I'm new to STM32 microcontrollers. I would like to know how to correctly implement 2-clock-cycle delay after enabling RCC peripheral clock.
Section 5.2.16 (page# 134) of https://www.st.com/resource/en/reference_manual/rm0454-stm32g0x0-advanced-armbased-32bit-mcus-stmicroelectronics.pdf
The enable bit has a synchronization mechanism to create a glitch-free clock for the peripheral. After the enable bit is set, there is a 2-clock-cycle delay before the clock be active, which the software must take into account.
I came across the below explanation and it appears to be correct.

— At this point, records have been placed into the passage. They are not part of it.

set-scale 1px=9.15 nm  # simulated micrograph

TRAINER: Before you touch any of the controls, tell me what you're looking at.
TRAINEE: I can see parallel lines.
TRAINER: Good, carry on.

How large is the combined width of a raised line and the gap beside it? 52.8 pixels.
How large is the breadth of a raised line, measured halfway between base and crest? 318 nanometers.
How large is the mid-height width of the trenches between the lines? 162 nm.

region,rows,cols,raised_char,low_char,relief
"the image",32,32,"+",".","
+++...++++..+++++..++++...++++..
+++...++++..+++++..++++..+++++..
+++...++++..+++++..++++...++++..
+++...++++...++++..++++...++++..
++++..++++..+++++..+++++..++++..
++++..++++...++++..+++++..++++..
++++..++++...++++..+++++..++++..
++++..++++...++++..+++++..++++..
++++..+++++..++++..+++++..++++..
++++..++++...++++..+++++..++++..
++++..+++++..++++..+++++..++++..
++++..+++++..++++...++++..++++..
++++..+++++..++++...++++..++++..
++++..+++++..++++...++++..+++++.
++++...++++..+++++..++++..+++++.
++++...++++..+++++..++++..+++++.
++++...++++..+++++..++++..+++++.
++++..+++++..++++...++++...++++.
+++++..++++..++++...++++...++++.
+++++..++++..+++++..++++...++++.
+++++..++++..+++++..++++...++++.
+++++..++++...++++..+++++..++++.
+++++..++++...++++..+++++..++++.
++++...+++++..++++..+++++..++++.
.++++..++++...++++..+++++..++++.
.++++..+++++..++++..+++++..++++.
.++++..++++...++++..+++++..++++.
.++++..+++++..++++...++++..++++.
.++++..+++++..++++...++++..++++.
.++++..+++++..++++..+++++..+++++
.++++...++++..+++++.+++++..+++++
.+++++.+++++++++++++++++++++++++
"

This delay depends on the peripheral mapping. If peripheral is mapped on AHB: the delay is 2 AHB clock cycles after the clock enable bit is set on the hardware register If peripheral is mapped on APB: the delay is 2 APB clock cycles after the clock enable bit is set on the hardware register
I was looking at a couple of examples. In the first example, the RCC peripheral clock enable register is read back.
RCC->AHB1ENR |= (1 << RCC_AHB1ENR_GPIOAEN_Pos);
// do two dummy reads after enabling the peripheral clock, as per the errata
volatile uint32_t dummy;
dummy = RCC->AHB1ENR;
dummy = RCC->AHB1ENR;
In the second example, the peripheral register is read back.
void clock_wait_bus_cycles(enum bus_type bus, uint32_t cycles)
{
volatile uint32_t unused __attribute__((unused));
if (bus == BUS_AHB) {
while (cycles--)
unused = STM32_DMA1_REGS->isr;
} else { /* APB */
while (cycles--)
unused = STM32_USART_BRR(STM32_USART1_BASE);
}
}
Which one is the correct approach?
The first example is clearly for an STM32 part other then the STM32G0x0 which you are referencing, so in that sense it is not correct. The STM32G0x0 which has one AHB so AHBENR not AHB1ENR, and the GPIOA clock is enabled via IOPENR not AHBENR in any case. However the technique is legitimate, but needs to be specific to the part to be correct.
The function in the second method includes the function call overhead and a number of CPU cycles for the loop, so will be marginally longer, but that would be sweating the small stuff. It is perhaps unnecessarily complex. The choice of peripheral to read in the second seems arbitrary. You could equally read the appropriate RCC enable register as in the first example. The requirement is only to read something that will have wait states dependent on the associated bus or peripheral, so that further instructions are not executed until the read is complete.
ST provide HAL and LL peripheral libraries which are probably good exemplars of recommended methods (or at least methods likely to be valid - and tested) - even if you choose not to use the libraries themselves.
The STM32G0x0 HAL does this for example:
#define __HAL_RCC_GPIOA_CLK_ENABLE() do { \
__IO uint32_t tmpreg; \
SET_BIT(RCC->IOPENR, RCC_IOPENR_GPIOAEN); \
/* Delay after an RCC peripheral clock enabling */ \
tmpreg = READ_BIT(RCC->IOPENR, RCC_IOPENR_GPIOAEN); \
UNUSED(tmpreg); \
} while(0U)
It reads the individual enable bit that was just written, this guaranteeing to be the correct clock:
#define READ_BIT(REG, BIT) ((REG) & (BIT))
The read will not complete until the clock is active, so a single read is sufficient I think.
The fact that the code in the first example will not work on the part you are using is perhaps an argument for using the ST provided HAL library - it avoids issues of using and porting code across multiple STM32 parts which vary considerable across series.